Tips & Tricks

August 23, 2007

3 Minute Read

Ripping mulitline events at seach time

By Splunk

I relaized that as part of the previous monitoring bundle post i forgot to explain something cool/critical.

When we first conceived of the scripted inputs we used ps, top, netstat, as examples. It was going to be so easy and cool to eat ps output and get graphs of VM usage by process. Totally obvious until we tried it. The ps output in splunk works best as one event, with the header at the top and a repeated line per process:

( click to enlarge )

Looks great! I can search for “sourcetype::ps splunkd” and get back all the times splunkd was running. But the problem comes when wanting to report on VM usage. How do i get our kv extractor to support a search that is “average VSZ for splunkd by time”. In our search langauge ( or using the UI ) you can say something like:

"sourcetype::ps splunkd | stats avg(VSZ) by _time

What we want is to produce a table and graph that is the average value for the key “VSZ” over time for just the one the process “splunkd”. But the above wont do that as there is no VSZ = in the “event” and worse than that, there are many values drawn out in the VSZ column.

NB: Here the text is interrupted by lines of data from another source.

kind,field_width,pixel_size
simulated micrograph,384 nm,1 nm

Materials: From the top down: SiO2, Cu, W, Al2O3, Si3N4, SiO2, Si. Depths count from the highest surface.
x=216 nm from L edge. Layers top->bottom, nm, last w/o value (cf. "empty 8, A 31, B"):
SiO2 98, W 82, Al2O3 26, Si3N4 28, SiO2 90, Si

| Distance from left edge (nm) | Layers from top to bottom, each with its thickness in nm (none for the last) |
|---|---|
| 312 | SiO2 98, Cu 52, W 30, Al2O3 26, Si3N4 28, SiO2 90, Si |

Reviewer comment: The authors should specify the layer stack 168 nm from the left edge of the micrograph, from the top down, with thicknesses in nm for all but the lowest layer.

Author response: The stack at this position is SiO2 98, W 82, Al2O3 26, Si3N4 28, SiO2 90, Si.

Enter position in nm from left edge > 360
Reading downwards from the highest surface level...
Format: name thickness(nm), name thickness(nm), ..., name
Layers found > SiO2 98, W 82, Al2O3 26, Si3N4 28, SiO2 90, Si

The problem is that we have made ps output into one event with the header and multiple rows per process. This is good as it keeps logically together all the ps output and makes it look like the output from the command. We could have split it up on input but that would be really ugly with each line just a row of data. Even if we duplicated the header for each row it would have been sucky.

We were confronted with how to access individual row/column values withing this type of output – keep in mind that many OS commands operate this way : top, lsof, ls -las, …

In usual splunk fashion we did not want our sever to have specific knowledge on how to process top, ps, etc, output.

Enter Steve Zhang – i think it was his first week here at splunk and he just nailed it.
He wrote the multikv search processor that would find a header and rip events like this into single line events with kv pairs generated for each col/row. SWEET!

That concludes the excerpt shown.